Tomorrow, March 20th 2012, is my official first day back since November 20th 2010. Again, it seems unreal that it has been so long. In some ways it feels like only a couple months ago I was working full time. But when I think of all that I've gone through and everything that has changed in my life since I was last at work, the 16 months seems much more believable.

I am very excited to be returning to work. I'm looking forward to having more to do with my days. It will also be really nice to have to use my brain again. Although it may take awhile for some of my braincells to wake up, they've been hibernating for quite some time now. Being around others and having people to socialize with, even if it's work related, will be fantastic. And while I did have long term disability coverage and was receiving a reduced percentage of my pay, I look forward to earning my full salary again.

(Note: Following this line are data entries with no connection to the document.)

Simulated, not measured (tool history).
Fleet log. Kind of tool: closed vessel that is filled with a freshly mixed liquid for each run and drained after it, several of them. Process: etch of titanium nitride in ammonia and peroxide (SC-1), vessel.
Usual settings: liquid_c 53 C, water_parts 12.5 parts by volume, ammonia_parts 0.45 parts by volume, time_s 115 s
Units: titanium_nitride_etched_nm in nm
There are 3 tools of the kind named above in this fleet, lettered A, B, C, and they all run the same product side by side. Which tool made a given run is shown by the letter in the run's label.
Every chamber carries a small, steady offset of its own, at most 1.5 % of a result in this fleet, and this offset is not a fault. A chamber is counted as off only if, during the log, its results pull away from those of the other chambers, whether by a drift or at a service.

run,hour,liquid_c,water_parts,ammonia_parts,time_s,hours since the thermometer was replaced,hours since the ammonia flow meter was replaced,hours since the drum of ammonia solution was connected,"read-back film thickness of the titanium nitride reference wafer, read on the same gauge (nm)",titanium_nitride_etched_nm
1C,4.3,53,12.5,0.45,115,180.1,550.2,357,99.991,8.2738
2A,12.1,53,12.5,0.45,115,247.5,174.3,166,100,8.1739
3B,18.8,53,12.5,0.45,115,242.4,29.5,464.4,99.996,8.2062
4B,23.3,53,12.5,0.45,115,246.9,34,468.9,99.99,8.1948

Despite the excitement, I'm also really nervous about returning to work. It's not that I truly believe I can't handle it or won't be ok, I wouldn't have said I'd go back if I thought that, I just can't help but worry about it. I'm afraid it will be too much for me, that I'll be exhausted or really sore. I'm concerned I won't be able to sit in an office chair for that long. At the same time I hope I don't end up standing or walking around too much throughout the day either.

My return to work will be a gradual one which helps alleviate some of the stress and worry about it being too much to handle. I'm only actually working 4 hours tomorrow. The same goes for Friday. My progression back to full time is spread out over 7 weeks. Each week increasing the number of hours and/or days. On the 8th week, May 7th, I'm scheduled to return to full time hours. I work for a great employer and have a manager and co-workers who I'm sure will be really helpful and understanding and will make this an easy transition back for me. Besides, there's no turning back now. The plan is already in place.

Now I just need to remember where I put my set of work keys.